Occasionally I am asked to repair or restore antiques.  Usually, I avoid restoration work since it involves an enormous amount of time and significant materials for which the client does not want to pay for nor has an appreciation for the amount of work involved, plus it is virtually impossible to guess what is involved until the process ensues.

On this particular project, the table was a family table used by a family of six.  The parents are now deceased and naturally the sentimental attachments are there… besides the client is a friend.
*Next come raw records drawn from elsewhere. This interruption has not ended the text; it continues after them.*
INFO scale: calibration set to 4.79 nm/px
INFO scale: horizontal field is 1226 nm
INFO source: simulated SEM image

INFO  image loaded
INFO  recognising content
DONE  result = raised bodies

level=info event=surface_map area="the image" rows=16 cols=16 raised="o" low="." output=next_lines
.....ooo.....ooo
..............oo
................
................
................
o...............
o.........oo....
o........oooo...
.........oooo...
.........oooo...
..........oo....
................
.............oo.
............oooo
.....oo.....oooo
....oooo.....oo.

The table is a Federal Style Drop Leaf originally made between 1800 and 1841 (according to my research).  More than likely the table was made in Richmond, Williamsburg or Norfolk, Virginia.  There was no maker’s make.  According to the inscription on the underside, the table had been given to my client’s father, William Smith, back in 1972 by the widow of Joseph Tabb who owned  Summerville Plantation in Gloucester, Virginia.  It served as the Smith family dining table for decades.  During its journies, it had been moved a lot and laid in storage.  The table was stained with a number of circular black stains and it had hundreds of scratches and deep gouges.  The table skirt was missing veneer.  Truthfully, it was pretty beat up and I wondered what I had gotten myself into.

 

The top has a flame pattern in the grain and it was thought to be walnut or possibly mahogany.  I photographed it and sent it far and wide around the globe and the unanimous consensus was that it was indeed walnut.  Much to my surprise, it’s not.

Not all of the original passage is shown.